Sunday, October 21, 2007

SAS In Iran - Or Not?

By Cernig

There's a Sunday Times article today which is causing some cherry-picked interpretation over on rightwing blogs. Michael Smith, the man who broke the Downing Street memos and was roundly lambasted by the Right as never trustable with a story again, is suddenly a reliable cite as long as they're careful what they trust.

For instance, McQ at Q&O blog believes the Sunday Times' lede:
BRITISH special forces have crossed into Iran several times in recent months as part of a secret border war against the Iranian Revolutionary Guard’s Al-Quds special forces, defence sources have disclosed
but ignores the contrary view a few paragraphs down:
Last week, Bob Ainsworth, the armed forces minister, said the Ministry of Defence was unable to say whether British troops had killed or captured any Iranians in Iraq. The ministry declined to comment, but privately officials insisted British troops never carry out hot pursuit across the border.
Hmmm...seems like a bit of a contradiction there. Which is strange, because the whole article and headline relies on this point.

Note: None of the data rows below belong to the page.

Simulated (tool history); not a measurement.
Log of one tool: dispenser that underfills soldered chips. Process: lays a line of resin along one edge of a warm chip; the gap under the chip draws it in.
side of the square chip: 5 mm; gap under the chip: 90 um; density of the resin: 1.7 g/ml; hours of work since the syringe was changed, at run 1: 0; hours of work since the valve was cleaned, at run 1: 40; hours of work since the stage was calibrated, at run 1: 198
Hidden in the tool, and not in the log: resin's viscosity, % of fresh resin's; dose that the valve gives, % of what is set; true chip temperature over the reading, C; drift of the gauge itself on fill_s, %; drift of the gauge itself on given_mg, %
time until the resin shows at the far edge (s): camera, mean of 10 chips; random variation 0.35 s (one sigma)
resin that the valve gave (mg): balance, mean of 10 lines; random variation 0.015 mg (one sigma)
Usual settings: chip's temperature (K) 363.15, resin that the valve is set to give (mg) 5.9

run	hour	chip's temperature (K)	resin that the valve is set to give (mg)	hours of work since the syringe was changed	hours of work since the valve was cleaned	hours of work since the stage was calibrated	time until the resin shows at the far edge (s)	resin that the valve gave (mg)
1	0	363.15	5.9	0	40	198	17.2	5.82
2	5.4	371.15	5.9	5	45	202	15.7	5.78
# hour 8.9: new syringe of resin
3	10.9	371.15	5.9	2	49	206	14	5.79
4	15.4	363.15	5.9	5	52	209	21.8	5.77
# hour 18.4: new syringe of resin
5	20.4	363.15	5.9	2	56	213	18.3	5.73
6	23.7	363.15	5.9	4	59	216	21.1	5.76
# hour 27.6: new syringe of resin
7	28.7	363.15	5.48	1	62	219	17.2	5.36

Read the article yourself - what I get from it, and I may well be guilty of cherrypicking to my own agenda too, is that UK forces in Iraq are concerned with very real smugglers but that officials in London are the ones jumping to perhaps unwarranted conclusions about Iranian leadership direction of all those smuggling outfits.

Certianly, Smith is as honest a reporter as you could hope to find working at a Murdoch newspaper. Unlike say, Sarah Baxter, editors can't rely on the journalist to put their approved spin in for them and may have to add it after a report is submitted. Murdoch's UK outlets are - to fit Conservative Party policy - anti Iraq occupation but pro attacking Iran.

The first part of the UK Murdoch Line is certainly something Smith is OK with. Evidence this blog post from 15th September:
the SAS have been stretched to the limit by their operations in Iraq. We have only a very few special forces. By the very nature of the work they do, we can’t keep them safe, but we do need to husband our resources. We need them out of Iraq and bolstering the forces protecting us from the terrorists both at home and in Afghanistan – where the SBS are currently leading the fight to try to ensure that we get one of Bush's ill-judged wars right!
Still, the most interesting part of the Sunday Times' article for me was a bit McQ failed to mention at all:
Seven American U2 spy planes have passed through RAF Fairford in Gloucestershire this year on their way to Akrotiri in Cyprus or Al-Dhafra in Abu Dhabi, the bases for flights over Iran.
Such flights would be a violation of Iranian airspace and themselves an intense provocation for war. I suspect U-2 spy planes aren't all that good for spotting transient stuff like smugglers - but great for targeting fixed targets for airstrikes.

With Cheney picking up the rhetorical baton from Bush and Mullen today, threatening Iran with "serious consequences" for pursuing nuclear knowledge and saying "We will not allow Iran to have a nuclear weapon", attacks are looking more and more likely - especially now that Bush has made clear that the knowledge to make a nuke, not making a nuke itself, is his administration's red line.